Martin Huron Solis Jr. is the first Michigan resident to be inducted into the Tejano ROOTS Hall of Fame Museum in Alice, Texas.
Solis was born in San Antonio in 1929 and began playing the guitar at age six.
"Well we were migrant workers. And we didn’t have a job. My dad he decided we should come to Michigan. And that’s why I got here. That must have been 1948 or something like that. I remember the trip and it was nine of us at the time. Total, my mother had 12 children. We arrived at Coleman, Michigan near Bay City," he said.
Tejano music became popular in the 19th century. Think waltz and polka brought over to south Texas by German, Polish and Czech immigrants, to traditional Mexican and American folk.
At the heart of Tejano music are the accordion, vocals and bajo sexto, a wide-neck 12-string guitar used to create tenor and bass rhythm. Solis is a bajo sexto player and singer. He says, "It’s an instrument that’s kind of hard to play because of the strength you’ve got to put behind the strings."
Solis, along with his friends Manuel Rivera, Rodolfo Martinez, Joe Martinez, and cousin William Huron, brought the Conjunto Tex-Mex music style to the Detroit area in the mid-1950s through the year 2000.
Unfortunately, the Solis family doesn’t have many recordings saved of their father and his band Los Primos. But Solis remembers the those first years playing in San Antonio as a child.
"They use to have political things going on in San Antonio. And I worked with a man, he used to take me with him, Mr. Johnson. We played for tips and he played for beer. So I just knew a couple of chords on the guitar. And he played the violin. I just followed him. At the time we played all kinds of music. He played Mexican music on the violin and he played hillbilly music. That’s how we got along."

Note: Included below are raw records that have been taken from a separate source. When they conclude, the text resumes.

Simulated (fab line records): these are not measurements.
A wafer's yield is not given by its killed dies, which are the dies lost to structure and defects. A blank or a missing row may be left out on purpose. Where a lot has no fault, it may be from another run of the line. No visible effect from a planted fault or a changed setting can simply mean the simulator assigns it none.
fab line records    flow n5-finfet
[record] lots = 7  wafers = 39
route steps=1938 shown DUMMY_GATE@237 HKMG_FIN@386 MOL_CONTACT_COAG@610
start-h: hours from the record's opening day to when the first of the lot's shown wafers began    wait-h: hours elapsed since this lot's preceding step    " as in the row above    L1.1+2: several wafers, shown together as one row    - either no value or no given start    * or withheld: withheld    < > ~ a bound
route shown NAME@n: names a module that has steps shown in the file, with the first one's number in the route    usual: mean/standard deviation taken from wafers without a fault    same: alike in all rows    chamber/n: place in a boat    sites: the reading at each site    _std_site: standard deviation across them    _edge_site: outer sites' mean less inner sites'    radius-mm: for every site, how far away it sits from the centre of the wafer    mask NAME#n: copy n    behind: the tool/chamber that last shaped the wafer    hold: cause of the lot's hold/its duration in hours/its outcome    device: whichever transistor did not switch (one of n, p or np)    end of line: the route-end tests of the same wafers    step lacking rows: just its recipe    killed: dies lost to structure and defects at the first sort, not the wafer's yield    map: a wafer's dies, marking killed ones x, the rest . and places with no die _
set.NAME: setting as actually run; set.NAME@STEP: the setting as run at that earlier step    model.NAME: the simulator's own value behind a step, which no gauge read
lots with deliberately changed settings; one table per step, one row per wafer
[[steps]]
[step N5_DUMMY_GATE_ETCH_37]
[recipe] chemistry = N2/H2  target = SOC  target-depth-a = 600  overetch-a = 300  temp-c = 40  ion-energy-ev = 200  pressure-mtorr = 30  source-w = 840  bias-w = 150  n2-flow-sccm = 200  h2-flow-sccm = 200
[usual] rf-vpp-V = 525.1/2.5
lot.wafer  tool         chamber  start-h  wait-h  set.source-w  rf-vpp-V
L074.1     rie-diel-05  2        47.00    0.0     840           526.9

Solis also reminisces about his friendship with the famous accordionist and singer Flaco Jimenez.
"Everybody in San Antonio Texas knows Flaco Jimenez and so do I. In the bar we were sitting and go into a conversation about age. He told me never to stop singing because I had a god-given talent. But I never looked to recording. I just liked to sing."
Solis served in the army and was honorably discharged in 1953. He married Anna Ramirez and is the father of three children: Martin, Pete, and Frank.
For his accomplishment the City of Melvindale has proclaimed Wednesday, January 17 “Martin Huron Solis Jr. Day." State Rep. Cara Clemente issued a tribute from the state of Michigan to him as well.
"I think it’s a big thing that’s happened to me in my life, but it’s just not soaked in. It’s like a dream," he said.